Revere High School (RHS) held its annual Veterans Day Assembly and Breakfast, which featured speakers, elementary students performing for the veterans, and any veterans in the area were welcome.
The day began at 9 o’clock with the student council serving breakfast to local veterans. At 10 o’clock the assembly started where all the students were present. After a few words from the RHS principal Doug Faris the assembly kicked off by welcoming all the veterans into the main gym, and the students and staff flooded the room with applause, followed shortly by the speaker. This year’s speaker was Colonel Shannon Juby, mother of senior Donovan Juby. Faris opened the ceremony, but social studies teacher Jeff Fry organized the event.
“My role is a general oversight to make sure that we’re on pace with everything, and that there’s a plan. Mr. Fry came to me at the beginning of the year, and he said, ‘Hey, for a guest speaker, we had talked to Colonel Juby at the end of last year, at the end of the ceremony, [and] she said she would be willing to do it.’ This was back in the second week of school, so we called Colonel Juby together and said, ‘Hey, we would really like you to be our guest speaker,’ and she [accepted].

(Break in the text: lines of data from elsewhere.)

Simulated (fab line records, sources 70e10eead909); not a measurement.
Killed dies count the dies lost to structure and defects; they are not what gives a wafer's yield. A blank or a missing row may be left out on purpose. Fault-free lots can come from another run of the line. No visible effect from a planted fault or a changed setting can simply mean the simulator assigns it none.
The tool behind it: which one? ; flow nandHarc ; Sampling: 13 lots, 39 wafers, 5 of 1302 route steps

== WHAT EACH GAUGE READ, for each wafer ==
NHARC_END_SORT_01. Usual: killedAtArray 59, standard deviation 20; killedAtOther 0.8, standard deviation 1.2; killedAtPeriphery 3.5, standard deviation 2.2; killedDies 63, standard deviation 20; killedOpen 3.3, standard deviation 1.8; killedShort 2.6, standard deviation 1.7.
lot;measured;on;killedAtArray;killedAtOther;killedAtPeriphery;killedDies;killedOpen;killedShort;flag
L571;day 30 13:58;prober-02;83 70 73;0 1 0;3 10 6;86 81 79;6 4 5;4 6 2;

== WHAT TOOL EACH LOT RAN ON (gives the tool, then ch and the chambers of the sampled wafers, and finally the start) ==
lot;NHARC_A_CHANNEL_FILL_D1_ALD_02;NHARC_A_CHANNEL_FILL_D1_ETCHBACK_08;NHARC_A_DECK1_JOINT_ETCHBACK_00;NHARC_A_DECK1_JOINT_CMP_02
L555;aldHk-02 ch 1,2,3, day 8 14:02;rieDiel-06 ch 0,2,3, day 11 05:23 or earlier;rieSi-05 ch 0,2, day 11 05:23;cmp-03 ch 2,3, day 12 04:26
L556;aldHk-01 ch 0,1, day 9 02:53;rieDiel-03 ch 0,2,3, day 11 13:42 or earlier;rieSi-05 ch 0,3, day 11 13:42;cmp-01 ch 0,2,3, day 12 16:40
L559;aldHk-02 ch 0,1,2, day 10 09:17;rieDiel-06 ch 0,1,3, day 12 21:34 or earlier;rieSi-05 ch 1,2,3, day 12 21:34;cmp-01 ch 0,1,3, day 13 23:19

Helping secure and make those connections, I kind of act as the master of ceremonies a little bit even though so much of it is put on by our students,” Faris said.
Fry chairs the social studies department, which consists of Phil Heyn, Sandor Jakab, Pete Rahas, Rachel Walgate, Eric Browne, Robert Nickol and Jason Milczewski. The group handles all the moving parts and makes the event possible. While securing a speaker is seemingly the most important aspect of the program, there are several other working parts that enhance the ability to obtain a speaker. The social studies department works together to create a welcoming environment that consists of patriotic decorations that create a buzzing atmosphere among the veterans.
“Mr. Milczewski handles the music as the veterans are coming in. . . . Mrs. Walgate does a lot of the coordinating with our special needs students, [and] . . . they do some of the artwork and things like that that go up in the cafeteria. . . . She also does some coordinating with the elementary school because we have first graders come to our school when they sing songs and they read poems to the veterans, which is really amazing and really cute. . . .
There are probably two-hundred kids who were here, and it’s pretty cool. . . . Mr. Nickol and Mr. Rahas take care of putting the flags out. . . . Mrs. Fagnilli does the program for us, and Mr. Browne organizes the binder that everybody uses. . . . There are so many different people who do so many things which makes [Veterans Day] possible,” Fry said.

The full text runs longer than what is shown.